Opinion
Why this young Green Turk troubles Albanese to the Max
David Crowe
Chief political correspondentAnthony Albanese does not hide his disdain for Max Chandler-Mather when the young Greens MP takes a shot at the prime minister in parliament. Albanese has mocked his opponent as a “student politician” and dismissed him as a “joke” in one exchange at the end of question time.
The prime minister knows exactly what this young Turk is up to with his all-out assault on Labor to force it to spend more on housing and do more to help renters. After all, Albanese was a young Turk himself. The leader and the upstart both came from Labor families, both joined the Labor left in their teens and both muscled their way past their seniors and into political office.

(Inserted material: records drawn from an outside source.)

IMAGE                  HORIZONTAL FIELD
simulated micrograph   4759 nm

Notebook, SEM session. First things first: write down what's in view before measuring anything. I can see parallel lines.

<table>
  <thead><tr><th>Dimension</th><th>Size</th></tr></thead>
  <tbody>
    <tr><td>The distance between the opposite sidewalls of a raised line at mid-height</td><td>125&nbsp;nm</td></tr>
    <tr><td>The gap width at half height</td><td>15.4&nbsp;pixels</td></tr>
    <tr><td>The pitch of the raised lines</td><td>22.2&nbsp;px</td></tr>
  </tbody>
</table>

For Albanese, this meant being branded a radical from the “hard left” of his party. For Chandler-Mather, it meant quitting Labor at the age of 21 and winning the prize Brisbane seat of Griffith – Kevin Rudd’s old seat – for the Greens.
Now the tension between the two men sums up the competition between Labor and the Greens on a single, totemic issue: the $10 billion Housing Australia Future Fund that Albanese promised at the last election but Chandler-Mather will not accept. Part of the conflict is ideological – because the Greens always want to spend more money on social policy – but a big part of it is generational.
Albanese, born 1963, and Chandler-Mather, born 1992, are in a personal contest to claim the voters of the future. The Greens frame Labor as the soft party that protects the status quo, while promising younger Australians a far more radical solution: freezing rents nationwide, spending at least $2.5 billion a year on social housing, doubling rent assistance to about $3.5 billion a year and ending negative gearing for property investors. There is no doubt who is “hard left” here.
The Greens give the impression they are winning. When Chandler-Mather walks the corridors of Parliament House, holding a mobile phone to his ear because he is always on message, he greets journalists with an almighty grin that shows he is having the time of his life. When housing experts turn up to his community meetings, they report a pulsating support for the Greens MP from constituents who are fed up with high house prices and rising rents.
Albanese, meanwhile, has pulled back from any hints about an early election. He spoke about a trigger for a double dissolution after the Greens and the Coalition blocked the Housing Australia Future Fund bill earlier this year. “We want this to be passed,” the prime minister said on July 28. “The way to ensure that this doesn’t provide a trigger is to pass the legislation.” A few days later he moderated his language. “It doesn’t necessarily provide for an early election,” he said. “It could go into 2025.”
The careful language is smart. Voters are in no mood for an early election. Even the threat of going to the polls early would be an indulgence for Albanese and his ministers when they are meant to be governing. There is, however, a potential trigger if the Senate vetoes the housing fund when it goes to another vote in October. The last double dissolution election, in 2016, saw the Greens lose a seat in the Senate. Do they really want to run that risk again?
Greens leader Adam Bandt has been pragmatic on earlier government bills such as the Safeguard Mechanism to cut carbon emissions, so there is a suspicion that he is more inclined to pass the housing package than Chandler-Mather. The Greens clearly need more time to figure out their stance. They sought on Thursday to set October 24 as the new deadline for a Senate inquiry and report.
So who is winning? This is not a game: nobody is “playing politics” here because the Greens are seeking to lift their primary vote, take seats off Labor and change federal policy. It is too soon, however, to be sure about whether this is working. So far, at least, Labor and Albanese have a solid lead on housing policy in the Resolve Political Monitor poll published by this masthead.
In July, for instance, 32 per cent of voters said Labor and Albanese were the best to handle housing, while 19 per cent preferred the Coalition and 15 per cent said others, while 34 per cent were undecided. This is in line with results when voters are asked about other policy issues, such as keeping down the cost of living. But these regular questions focus on the two major parties and do not routinely ask about the Greens. The key point is that Labor’s support on housing is not especially low.
The Greens are not gaining ground nationwide, either. The Labor primary vote has gone from 32.6 per cent at the election to 39 or 40 per cent in the latest Resolve surveys, while the Greens have gone from 12.2 per cent at the election to 11 or 12 per cent in the surveys. So the battle over housing is very much about targeting a few city seats where the Greens can edge ahead of Labor on the primary vote and claim the prize on preferences – exactly what Chandler-Mather did in Griffith.
Younger voters now have a real contest for their support. The Greens have a simplistic policy with their call for a national rent freeze, given that state premiers such as Chris Minns in NSW rule out the idea fearing it would hurt housing supply, but they are harnessing the frustration of renters who have no reason to trust any assurances about gentle policy change.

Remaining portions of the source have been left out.